Apostle Speaks at Historic Religious Freedom Event in Brazil
Contributed By MormonNewsroom.org
SÃO PAULO—Elder D. Todd Christofferson told an interfaith group in Brazil—a country recognized by the Pew Research Center as a global leader in religious liberty protections—that “religious freedom is the cornerstone of peace in a world with many competing philosophies.” This is because religious freedom “gives us all space to determine for ourselves what we think and believe—to follow the truth that God speaks to our hearts.”
Elder Christofferson, a member of the Quorum of the Twelve Apostles, delivered his remarks in Portuguese Wednesday at the Brazil Mosque, the oldest mosque in Latin America, during a first-of-its-kind Brazilian religious liberty event celebrating the nation’s strong support of religious freedom. He spoke about basic principles of religious freedom and the need for vigilance and cooperation to preserve it.
His audience was a diverse gathering, which included Muslims, Catholics, Adventists, Jews, Evangelicals, Latter-day Saints, native spiritualists, people of no faith, and many others.
“This event is very important because it demonstrates that we are all brothers and sisters and that we celebrate the blessing of being free to follow the religion we choose,“ said Elder Cláudio R. M. Costa of the Seventy, who serves as the Church's Brazil Area President.
Religious Freedom's Basics and Benefits
Full freedom is more than the “negative” freedom to be left alone, Elder Christofferson said. It's also a “positive freedom” that allows a person to live his or her religion in a tolerant, respectful, and accommodating environment. Furthermore, religious freedom allows people to establish their core convictions, “without which all other human rights would be meaningless.”

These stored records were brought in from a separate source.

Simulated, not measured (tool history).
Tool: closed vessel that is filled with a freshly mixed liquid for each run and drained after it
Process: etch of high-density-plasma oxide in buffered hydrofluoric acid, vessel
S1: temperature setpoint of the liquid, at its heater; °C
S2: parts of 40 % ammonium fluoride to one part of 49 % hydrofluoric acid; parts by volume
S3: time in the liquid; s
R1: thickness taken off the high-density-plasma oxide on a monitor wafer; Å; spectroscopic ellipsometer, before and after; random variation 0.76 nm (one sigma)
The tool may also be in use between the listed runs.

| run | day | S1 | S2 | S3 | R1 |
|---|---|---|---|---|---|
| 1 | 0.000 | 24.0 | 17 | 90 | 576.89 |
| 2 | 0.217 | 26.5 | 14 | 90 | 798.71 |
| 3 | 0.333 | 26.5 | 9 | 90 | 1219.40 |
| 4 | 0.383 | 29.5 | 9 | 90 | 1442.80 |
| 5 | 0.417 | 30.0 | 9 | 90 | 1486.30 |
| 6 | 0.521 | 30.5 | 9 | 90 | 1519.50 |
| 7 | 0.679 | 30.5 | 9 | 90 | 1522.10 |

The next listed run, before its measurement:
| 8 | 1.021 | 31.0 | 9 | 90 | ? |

“How can we claim the freedom of speech without being able to say what we truly believe?” Elder Christofferson asked. “How can we claim the freedom of assembly unless we can gather with others who share our ideals? How can we enjoy freedom of the press unless we can publicly print or post who we really are?”
Elder Christofferson pointed to current and past progress made to bolster religious freedom, including the 1948 Universal Declaration of Human Rights, which called for “everyone [to have] the right to freedom of thought, conscience, and religion.”
This matters, Elder Christofferson said, because religious freedom and the practice of religion strengthen society. “In general, religious individuals have better family lives, stronger marriages, less substance abuse and crime, higher educational levels, a greater willingness to volunteer and donate to charities, better work habits, longer lives, better health, greater income, and higher levels of well-being and happiness.”
The Need for Vigilance and Cooperation to Resist Threats to Religious Freedom
In spite of religious freedom’s economic, civic, and public health benefits, sobering statistics from the Pew Research Center show that in 2013 some 5.5 billion people—77 percent of the world’s population—lived in countries with high or very high restrictions on religious liberty, up from 68 percent just six years earlier.
Contrast this with Brazil, which, according to the same Pew study, has the world's lowest government restrictions on religion.
“I congratulate Brazil for this significant distinction,” Elder Christofferson said. “I encourage you to hold fast to the freedoms you have forged at home and to lead courageously in promoting religious freedom on the world stage. The need to protect and preserve religious liberty—in a fair and balanced way that also protects others’ fundamental rights—is acute.”
Elder Christofferson concluded with a call for people of various beliefs to work together to protect religious freedom.
“May we pursue peace by working together to preserve and protect the freedom of all people to hold and manifest a religion or belief of their choice, whether individually or in community with others, at home or abroad, in public or private, and in worship, observance, practice, and teaching.”